# Bond beam area



## dakzaag (Jan 6, 2009)

Any one on line that can help me with the area of an 8" bond beam. 

Doing a bid and I cant find the formula for calculating the amount of concrete I need to fill the bond beam. 

I must not be wording it right cause all I get from google is a hundred different ways to make a bond beam block.

I have several calculators on line for estimating grout, but they do not include bond beam calculations.

Thanks for any help.


----------



## 6stringmason (May 20, 2005)

8" bond beam, lets see.. .cant you figure it like youre pouring a slab?

you know its 15 5/8" long, and I would guess maybe 6.5" height and maybe 5.5" width of the cavity. I couldnt find anything either so Im just guessing here. And I dont remember exactly what the cavity dimensions are.


----------



## concretemasonry (Dec 1, 2006)

Are you filling a bond beam block or trying to make and form one using concrete?

For block filling, use 50% of the gross volume (or area) for your general calculations.

This will be close, but waste and slop and difference between different manufacturers units could be up to another 20%.


----------



## CJKarl (Nov 21, 2006)

I just called the guys that made the block. They gave me the exact cu.ft. per block.


----------



## concretemasonry (Dec 1, 2006)

Not all bond beams are the same, especially in different areas. A big factor will be the slop and waste, especially for a smaller job.

Amount to fill the block can depend on whether it is just a solid bottom bond beam or a pour through type common in partially and fully reinforced construction.

For an 8" walls, the bond beam if it is a solid bottom, will probably have just a bottom and two face shells. If it has a center web (longitudinal) the bottom may be thinner.


----------



## masonlifer (Jun 10, 2007)

It's been a while since my last block job, but I think I generally figured about 100 x 8" bond beam per yard of pump mix blockfill.


----------



## Rockmonster (Nov 15, 2007)

Although I haven't pumped in years, the number that always stayed with me was 100 as well. So if you're mixing by hand, that's 15-20 block per bag...


----------



## jomama (Oct 25, 2008)

For a regular, solid bottom (U Block) BB, I figure 50% as Dick stated.

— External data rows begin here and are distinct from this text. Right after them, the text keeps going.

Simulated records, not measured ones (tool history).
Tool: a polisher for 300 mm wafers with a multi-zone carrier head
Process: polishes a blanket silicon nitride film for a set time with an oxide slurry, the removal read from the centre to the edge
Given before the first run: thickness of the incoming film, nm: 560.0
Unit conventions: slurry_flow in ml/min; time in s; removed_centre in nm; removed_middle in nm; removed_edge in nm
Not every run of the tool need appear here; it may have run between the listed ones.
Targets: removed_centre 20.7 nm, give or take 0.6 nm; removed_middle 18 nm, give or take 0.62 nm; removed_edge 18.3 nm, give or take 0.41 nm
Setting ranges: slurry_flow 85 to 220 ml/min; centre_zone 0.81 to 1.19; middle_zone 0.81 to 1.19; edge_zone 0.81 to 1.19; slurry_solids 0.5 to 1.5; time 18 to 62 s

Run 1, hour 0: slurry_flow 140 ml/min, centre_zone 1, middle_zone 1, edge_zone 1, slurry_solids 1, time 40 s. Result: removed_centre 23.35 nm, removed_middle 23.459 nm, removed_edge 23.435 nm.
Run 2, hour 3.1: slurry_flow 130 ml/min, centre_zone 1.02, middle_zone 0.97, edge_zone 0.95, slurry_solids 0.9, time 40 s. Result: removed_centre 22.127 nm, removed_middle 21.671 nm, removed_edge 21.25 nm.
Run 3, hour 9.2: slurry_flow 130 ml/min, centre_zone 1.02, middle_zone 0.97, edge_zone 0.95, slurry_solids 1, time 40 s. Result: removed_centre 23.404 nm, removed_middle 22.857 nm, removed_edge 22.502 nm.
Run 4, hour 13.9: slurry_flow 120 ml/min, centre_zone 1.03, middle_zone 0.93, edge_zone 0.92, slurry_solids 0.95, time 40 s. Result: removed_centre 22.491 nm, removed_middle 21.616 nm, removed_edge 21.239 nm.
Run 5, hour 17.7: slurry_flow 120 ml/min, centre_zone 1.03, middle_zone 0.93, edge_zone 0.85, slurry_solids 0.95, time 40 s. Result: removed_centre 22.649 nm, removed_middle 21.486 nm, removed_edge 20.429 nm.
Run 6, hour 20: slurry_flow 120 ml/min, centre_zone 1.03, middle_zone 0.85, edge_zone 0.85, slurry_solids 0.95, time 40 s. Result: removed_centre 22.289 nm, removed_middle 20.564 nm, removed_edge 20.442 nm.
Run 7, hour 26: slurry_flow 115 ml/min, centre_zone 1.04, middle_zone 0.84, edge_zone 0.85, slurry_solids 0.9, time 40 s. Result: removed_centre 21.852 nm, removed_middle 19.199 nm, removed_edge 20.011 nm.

If they're knock-out BB's, I figure more along the lines of Ivany block, which are 2/3's the volume.


----------



## dakzaag (Jan 6, 2009)

Thanks for the help. 100 block per yard is close enough for me at this point. 

I didn't know that grout pumps were so hard to come by. No one wants to rent them around here cause they don't get cleaned out. Looks like I will be doing a lot of hand filling if I get this block job.


----------



## wazez (Oct 25, 2008)

100 block @ yard is what I figure also. Doing core fill by hand is not that bad with some smaller buckets if you have a way to get it on the scaffold. Just be ready to work hard for a little while and be thankful you don't have to mix it by hand.
We poured about 7 yards this spring by hand although it was in about three different pours.:thumbsup:


----------



## CJKarl (Nov 21, 2006)

If you're doing the bucket method, do yourself a favor and build a plywood funnel that fits tight over the block. Nothing spatters and splashes like some good ol high slump grout.


----------



## CJKarl (Nov 21, 2006)

There's a picture here. http://www.allanblock.com/abfence/I.../ConstructionDetails/BondBeamDetail.aspx?ta=4


----------



## concretemasonry (Dec 1, 2006)

I think the Allan Block folks still regret the drawing showing the vertical "stirrups" in their bond beam. They may be needed in a grade beam for a Fence Block wall, but not in a normal wall.

The sliding box does a good job of showing the easy way to get a clean job with a minimum of waste and slop on the walls. For a normal bond beam, the box will be slightly different because an Allan Fence Block does not have a flat top like a normal bond beam. - Good example of better way to fill a bond beam.


----------